Reducing Errors in Decision-Making
From Kahneman, Sibony, and Sunstein's book Noise

We get things wrong. But understanding the anatomy of the error can be more important than the judgment itself.

Errors can be thought of in two ways: bias and noise. Bias is when errors are in the same direction. Noise is variability in judgments that should be identical.

Noise can be good. Disagreements and contrarian thinking are essential ingredients to innovation—the market tests competing strategies. But there are many decisions where noise is a problem. Those of us who think analytically often believe that random errors cancel each other out. However, in performance ratings, judgment calls, and measurement, noise is highly detrimental to companies.

We can sometimes correct bias by examining the decision-making process.

What to look for in reducing decision-making bias?

  • Planning fallacy - Did people question the sources when they used data? How wide were confidence intervals for uncertain numbers?
  • Loss aversion - Is the risk profile of the decision-making team aligned with the company?
  • Present bias - Do the factors that led to the decision align with the short-term and long-term priorities of the company?
  • Anchoring - Were uncertain numbers a significant factor in the decision?
  • Nonregressive prediction - Did the decision-makers make insufficient allowance for regression towards the mean while predicting from an imperfectly reliable predictor?
  • Premature closure -Was there accidental bias in the choice of considerations discussed early on?
  • Excessive coherence - Were alternatives fully considered? Was uncomfortable data suppressed?
  • Initial prejudgments - Do any of the decision-makers stand to profit more from one conclusion than another?

But even we when eliminate bias, there still exists systemic noise in the system that causes wrong decisions. Kahneman describes two types of noise: level noise and pattern noise. Level noise is variation across individuals. In a performance review, some reviewers are more generous than others. That's level noise. Judgment scales are ambiguous ("on a scale of 1 to 10"), and words may mean different things to different people ("exceeds expectations"). Pattern noise is the difference in the personal responses of people to the same things. It could be due to differences in principles or values that a person holds, consciously or unconsciously.

How do you reduce noise?

  • Measure noise

What's measured gets managed. Kahneman and the authors did a study on the level of noise in a company. The executives estimated differences ranged from 5% to 10% in the organization. The results were shocking. They showed that the "noise index" ranged from 34% to 62%.

  • Structure judgments into several independent tasks

Divide and conquer. Breaking decisions up into independent tasks reduces the tendency for people to distort or ignore information that doesn't fit the emerging story. Structured interviews are a great way to put this into practice.

  • Resist premature intuitions

A decision made after careful consideration is always better than a snap judgment. Kahneman suggests that professionals shouldn't be given information that they don't need and could bias them, and calls this sequencing the information.

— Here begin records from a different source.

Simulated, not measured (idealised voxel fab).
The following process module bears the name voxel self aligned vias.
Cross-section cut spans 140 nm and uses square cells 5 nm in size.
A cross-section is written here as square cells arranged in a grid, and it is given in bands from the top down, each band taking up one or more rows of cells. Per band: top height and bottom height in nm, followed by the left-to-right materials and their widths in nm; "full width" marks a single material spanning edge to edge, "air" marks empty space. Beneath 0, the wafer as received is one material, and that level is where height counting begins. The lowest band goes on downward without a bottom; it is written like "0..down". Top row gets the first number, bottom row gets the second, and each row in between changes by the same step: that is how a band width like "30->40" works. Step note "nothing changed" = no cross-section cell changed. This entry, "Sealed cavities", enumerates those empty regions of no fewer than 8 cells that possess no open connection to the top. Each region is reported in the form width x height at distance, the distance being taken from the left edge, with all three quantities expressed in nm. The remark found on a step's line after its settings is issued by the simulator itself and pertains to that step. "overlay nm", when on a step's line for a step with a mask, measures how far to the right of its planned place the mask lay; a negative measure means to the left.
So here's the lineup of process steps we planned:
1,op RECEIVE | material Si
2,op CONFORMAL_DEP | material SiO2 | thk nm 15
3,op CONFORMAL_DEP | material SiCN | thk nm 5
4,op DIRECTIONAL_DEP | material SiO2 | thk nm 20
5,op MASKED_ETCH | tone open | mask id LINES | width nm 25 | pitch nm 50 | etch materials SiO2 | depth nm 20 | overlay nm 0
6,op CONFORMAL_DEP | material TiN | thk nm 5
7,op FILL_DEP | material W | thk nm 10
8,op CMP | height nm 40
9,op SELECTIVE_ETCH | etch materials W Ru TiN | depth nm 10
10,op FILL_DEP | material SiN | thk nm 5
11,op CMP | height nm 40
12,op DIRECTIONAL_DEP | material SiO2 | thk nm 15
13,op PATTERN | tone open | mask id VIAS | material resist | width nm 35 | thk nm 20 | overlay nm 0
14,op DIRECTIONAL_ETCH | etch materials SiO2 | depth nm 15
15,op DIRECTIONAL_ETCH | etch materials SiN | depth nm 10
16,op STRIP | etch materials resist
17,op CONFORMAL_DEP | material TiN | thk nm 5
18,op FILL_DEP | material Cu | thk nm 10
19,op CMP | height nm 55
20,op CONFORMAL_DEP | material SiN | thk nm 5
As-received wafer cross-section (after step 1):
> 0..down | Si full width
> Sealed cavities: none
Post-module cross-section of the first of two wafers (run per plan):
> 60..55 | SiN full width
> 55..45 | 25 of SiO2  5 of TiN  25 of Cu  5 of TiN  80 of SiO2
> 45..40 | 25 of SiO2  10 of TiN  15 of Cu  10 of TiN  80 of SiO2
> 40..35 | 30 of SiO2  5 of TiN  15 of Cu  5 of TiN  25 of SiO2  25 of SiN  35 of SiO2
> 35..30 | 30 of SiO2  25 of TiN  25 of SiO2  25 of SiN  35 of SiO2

  • Favor relative judgments and relative scales

Scales that use comparisons are less noisy than absolute scales.

  • Obtain independent judgments from multiple teams, and then consider aggregating those judgments

Group discussions often create noise. Averaging different independent decisions will reduce noise but may not tackle bias.

These lists were taken from Kahneman, Sibony, and Sunstein's book Noise: A Flaw in Human Judgment.

First Principles
If you are to do important work then you must work on the right problem at the right time and in the right way. Without any one of the three, you may do good work but you will almost certainly miss real greatness.
Richard Hamming

There is no magic answer that will guarantee that all three conditions are satisfied. But, by making a series of 95% confidence bets, gathering more data along the way, you can quickly find seemingly impossible futures.

A first principle is something that cannot be deduced from any other axiom or assumption. First-principles thinking is about minimizing assumptions. Fewer assumptions mean less risk. So first principles thinking is intertwined with risk minimization. That makes first principles thinking a great decision-making framework.

We make better predictions with more data. Bayes' Theorem tells us how prior knowledge of conditions can affect the probability of an outcome. Machine learning models often do much better with more training data. First-principles thinking helps build a foundation by breaking down big decisions into a series of small but probable bets.

I didn't know what I wanted to do in undergrad and thought that anyone who thought they did was lying. But, I did know that STEM fields seemed to lead to more exciting outcomes - economists, physicists, mathematicians, computer scientists, engineers. So, I studied mathematics for maximum optionality. I could always go from math to physics or math to computer science easier than in the other direction. It was a small bet, considering the optionality. Even then, I hedged with classes in philosophy, history, and the classics.

After making that decision, the possibilities were narrower, but the choices were more straightforward. Where is the most important work happening? In the 1950s, the answer was physics, but now it's easily computer science.

Within computer science, what is here to stay? Programming languages go in and out of style. However, algorithms, data structures, and abstractions seemed to be foundational knowledge. That's why I stayed as far away from taking classes that required programming, electing to learn that on my own instead. The riskier bet is to know what languages or frameworks will exist in the future, so focus on the theory.

With a foundation in mathematics and computer science, the paths again narrow. Now, hardware or software?

I made a bet on software. It has more leverage, optionality and is non-rival. In addition, I could iterate faster in software rather than hardware, trying and testing new paths to find important work.

To find specialization in software, I asked myself, what is obvious? One hypothesis that seemed obvious is that nearly all companies will utilize cloud computing somehow in the future. This statement may be obvious to many, but it has profound implications. Cloud also has high optionality. Cloud covers many areas of software - operating systems, networking, distributed computing, databases, machine learning, and pretty much every other subfield of computer science.

What's the next logical decision after cloud? As you get higher up the stack, the decisions become individually riskier. However, with the correct foundation, the cost of a wrong leaf decision is lower.

A crucial part of Hamming's quote is getting the timing right. Decisions further up the stack have shorter half-lives (on the longevity of ideas, see The Lindy Effect). Platforms are the next logical step in my mind. Platforms are the act of codifying best practices into new abstractions. Gluing the building blocks together to make the theoretical model match the world. Unfortunately, platforms are more likely to be wrong and the half-life shorter.

But this is the benefit of foundational knowledge. A wrong bet can easily be pivoted into a correct guess the higher up the stack you are. If you pick the wrong platform, you are still directionally right with the cloud. And the knowledge of what doesn't work is valuable in making future decisions. So you're increasingly less likely to choose the wrong paths.

The series of bets results in a thesis that many people could never get to without a foundation. So you can finally start answering, what do I know that nobody else knows? To others, the prediction will seem near impossible. But by first principles and foundational decision making, it will have been obvious.